With the upcoming UK elections expected to be a close race, the country’s third largest party could hold the balance of power. Labour and the Conservatives may need the support of the Liberal Democrats to form a government. Euronews spoke to Edward Davey, one of the frontbench MPs who could very well end up joining a future cabinet.
Seamus Kearney: If I could begin just by focusing on this term that’s being used – the Liberal Democrats, the potential kingmakers in the formation of a new government – what does that mean for you as a party leading up to these polls?

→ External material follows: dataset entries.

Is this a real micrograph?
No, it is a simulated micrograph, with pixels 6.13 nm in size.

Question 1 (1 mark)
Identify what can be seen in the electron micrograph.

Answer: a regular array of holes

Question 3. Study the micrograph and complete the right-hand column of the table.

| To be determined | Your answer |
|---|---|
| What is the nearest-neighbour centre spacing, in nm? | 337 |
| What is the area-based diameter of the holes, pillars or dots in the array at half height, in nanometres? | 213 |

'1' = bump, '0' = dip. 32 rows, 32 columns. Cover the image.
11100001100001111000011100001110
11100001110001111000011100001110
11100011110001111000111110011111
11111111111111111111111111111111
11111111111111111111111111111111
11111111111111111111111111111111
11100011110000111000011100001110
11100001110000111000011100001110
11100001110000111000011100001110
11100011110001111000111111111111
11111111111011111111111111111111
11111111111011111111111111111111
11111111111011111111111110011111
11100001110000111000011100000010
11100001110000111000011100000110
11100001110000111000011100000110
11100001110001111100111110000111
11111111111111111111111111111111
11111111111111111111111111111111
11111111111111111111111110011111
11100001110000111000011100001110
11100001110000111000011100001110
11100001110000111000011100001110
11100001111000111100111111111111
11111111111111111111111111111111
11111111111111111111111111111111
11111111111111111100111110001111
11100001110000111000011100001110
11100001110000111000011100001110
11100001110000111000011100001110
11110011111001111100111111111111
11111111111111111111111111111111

Edward Davey: Well, as Nick Clegg, the Liberal Democrat leader has said, the people are actually the kingmakers. It’s an election, it’s about democracy, and whatever the people vote the politicians have got to represent that fairly. Therefore it’s not a question about Liberal Democrats deciding who is going to be the next government. We may well, if it’s a balanced parliament, have a very powerful voice and the more Liberal Democrat MPs there are, the more powerful that voice will be. But it’s likely there’ll be actually a winner in terms of one party having a clear mandate of the seats and votes, and therefore we would respect that wish of the British people.
Seamus Kearney: Are you more inclined to move towards the Conservatives or Labour?
Edward Davey: Well, as I’ve just said, it’s the people who are the kingmakers. So if they give a clear mandate by making one party the largest party – with the seats and the votes – then clearly the Liberal Democrats would be duty-bound to try to recognise that party. Not necessarily by going into coalition or negotiations, but by being clear that they have the first shout, if you like, at trying to form the government.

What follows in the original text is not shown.